I remember Brian as a laughing man: a man with 'a head of silver coins'," as I described his head of curly silver-gray hair. He loved laughing and laughter. Though it is often said of the dead even when untrue, he truly did love life, and exemplified that love in his formidable bravery where sexuality matters were concerned. He was not afraid to open, and operate from the late 1990s until only a few years ago, the gay and lesbian dance club Entourage, right in his home at 3A Haughton Avenue.
A SAFE PLACE
Entourage, a place where so many of us gays, lesbians, and bisexuals could go and dance, laugh, flirt, party, and hang out with friends and loved ones a place where we could breathe freely and openly, delivered for a few hours from Jamaica's otherwise repressive, hateful anti-gay environment. At Entourage and in other places, Brian was not afraid to challenge the police, fiercely, when they attempted to harass him. He was not afraid to represent J-FLAG on the radio, using his own name, and to appear on television, representing the organisation, showing his face. He did it all with great humour and generosity, and lived, until a few weeks ago, to tell about it. In that regard, he was truly an example to all of us who are gay, lesbian, or bisexual an example of just what bravery and risk can accomplish.

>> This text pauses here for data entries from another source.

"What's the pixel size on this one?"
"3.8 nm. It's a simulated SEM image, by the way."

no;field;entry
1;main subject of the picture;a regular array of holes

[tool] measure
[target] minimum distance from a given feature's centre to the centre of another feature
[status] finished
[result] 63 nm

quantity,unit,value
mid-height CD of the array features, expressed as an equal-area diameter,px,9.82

It remains to be seen whether Brian was murdered specifically because he was gay, although given the extremely violent nature of the crime and his being so widely known as an outspoken gay man, one would be a bit naive not to wonder. These are hard times for all Jamaicans living on the island, but they're especially hard for gay men, and for men who have sexual/romantic involvements with other men, and with women, and don't call themselves 'gay'.
SHROUD OF FEAR
Many men who desire other men in Jamaica continue to live with an enormous amount of anxiety, shame and fear. Such is also the case for women who love other women. Those of us who are men, particularly after an incident such as which took Brian's life, return to that gnawing fear: will someone strike us down anytime soon because we are 'b-men'? How will it happen? With fire, machetes, pickaxes, hammers, guns, knives or simple strangling? Or will it be 'just' a beating? Or a good old-fashioned stoning? Will our father do it to us, or a neighbour? A boyfriend of ours, or a co-worker?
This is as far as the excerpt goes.